Nairobi is poised to retain its position as the largest recipient of county revenue after a new allocation plan raised funding for all 47 devolved units, with counties set to share Sh428 billion in the 2026/27 financial year following a hard-fought agreement between the National Assembly and the Senate.
The proposed distribution is contained in the County Allocation of Revenue Bill, 2026, which is currently before Parliament for consideration. The Bill outlines how the Sh428 billion approved for county governments will be shared under the latest revenue-sharing formula.
Under the proposal, Nairobi County will receive Sh22.11 billion, up from Sh21.42 billion in the current financial year. The increase of about Sh697 million keeps the capital city well ahead of the rest of the counties in terms of equitable share allocations.

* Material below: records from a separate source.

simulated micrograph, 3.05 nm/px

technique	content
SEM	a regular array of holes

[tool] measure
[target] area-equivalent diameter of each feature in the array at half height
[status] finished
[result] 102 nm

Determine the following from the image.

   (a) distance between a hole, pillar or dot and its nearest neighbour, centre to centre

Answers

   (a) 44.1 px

Nakuru is next with an allocation of Sh14.90 billion, compared to Sh14.46 billion currently, while Turkana's share rises from Sh13.89 billion to Sh14.27 billion.
Kakamega is set to receive Sh14.07 billion, an increase from Sh13.67 billion, while Kiambu's allocation rises from Sh13.07 billion to Sh13.51 billion. Kilifi will receive Sh13.18 billion, up from Sh12.81 billion.
Mandera's allocation has been proposed at Sh12.59 billion, up from Sh12.27 billion, while Bungoma's share rises from Sh11.84 billion to Sh12.21 billion. Kitui is set to receive Sh11.85 billion compared to Sh11.50 billion in the current financial year.
A number of counties will now receive allocations above the Sh10 billion mark. Meru's share grows to Sh10.90 billion from Sh10.55 billion, while Wajir moves from Sh10.51 billion to Sh10.85 billion. Machakos will receive Sh10.51 billion, up from Sh10.18 billion.
Kisii joins the list of counties receiving more than Sh10 billion after its allocation rises to Sh10.11 billion from Sh9.82 billion. Narok also crosses the threshold after its share increases from Sh9.77 billion to Sh10.07 billion.
Several other counties have also secured higher allocations under the proposed framework. Kisumu will receive Sh9.18 billion, compared to Sh8.90 billion this year, while Uasin Gishu's allocation increases to Sh9.26 billion from Sh8.98 billion.
Migori's share rises from Sh8.88 billion to Sh9.16 billion. Kwale is set to receive Sh9.33 billion, up from Sh9.08 billion, while Makueni's allocation climbs from Sh8.98 billion to Sh9.25 billion.
Homa Bay will receive Sh8.91 billion, up from Sh8.65 billion, while Garissa's share increases from Sh8.88 billion to Sh9.21 billion.
At the Coast, Mombasa's allocation rises to Sh8.66 billion from Sh8.38 billion, while Tana River is set to receive Sh7.45 billion, up from Sh7.22 billion.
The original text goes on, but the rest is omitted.